Michaels' conclusions strike me as critical for the African-American community. We all know the sad statistics--blacks are far more likely than any other group in this country to be victimized by police or prosecutorial misconduct. So allowing Nifong to get away with his multiple violations of procedure in this case will set a dangerous precedent from which African-Americans almost certainly will suffer in the future.

I'm, obviously, not from Durham; and so pay special attention to message-board posts when people from the area talk about how their friends and neighbors are viewing the case. There's an interesting pattern: few, if any, seem to have been influenced by the widely condemned Times article. But many, especially in the African-American community, cite Michaels' work. It looks as if they understand that on the lacrosse case, readers are more likely to see quality journalism in the Wilmington Journal than in the New York Times.


Anonymous said...

This is your best post yet.

Cash Michaels is a critical voice in this case.

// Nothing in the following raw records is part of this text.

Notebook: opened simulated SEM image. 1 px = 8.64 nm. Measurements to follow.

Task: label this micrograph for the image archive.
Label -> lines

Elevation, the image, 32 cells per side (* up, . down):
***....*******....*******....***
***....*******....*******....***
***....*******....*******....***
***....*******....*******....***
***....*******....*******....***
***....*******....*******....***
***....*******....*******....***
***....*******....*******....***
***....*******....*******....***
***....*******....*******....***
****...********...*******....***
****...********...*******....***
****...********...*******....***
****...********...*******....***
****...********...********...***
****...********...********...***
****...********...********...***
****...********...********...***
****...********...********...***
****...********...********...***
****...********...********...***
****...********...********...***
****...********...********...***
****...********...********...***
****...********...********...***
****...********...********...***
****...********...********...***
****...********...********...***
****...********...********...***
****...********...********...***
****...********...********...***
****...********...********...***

His abandonment of Nifong will pretty much seal the monstrous DA's fate.

Anonymous said...

I wish I knew how to e-mail Cash because he'll probably never read this comment and I might not find my way back here to see if he replies.

Anyway, I'd like to commend him for keeping an open mind about this case and rejecting what were apparently his initial conclusions about what happened and who was to blame.

Primacy, as I understand it, relates to the strong tendency for people to continue to believe something that they first believe. It causes you to ignore information that conflicts with your initial belief and to view ambiguous information as being consistent with that initial belief.

Cash seems to have overcome the influence of primacy and I think he should be commended for that.

Anonymous said...

your problem KC is that you are definitely not in durham and do not know what is being said in the black community(or the white one either). cash micheals has lost a lot of credibility with his core audience when he jumped ship and is now spinning for the defense. he has admitted on a local message board to have ties to cheshire and word is that he was paid off to help the defense. you will see just how much credibility cash has on election day.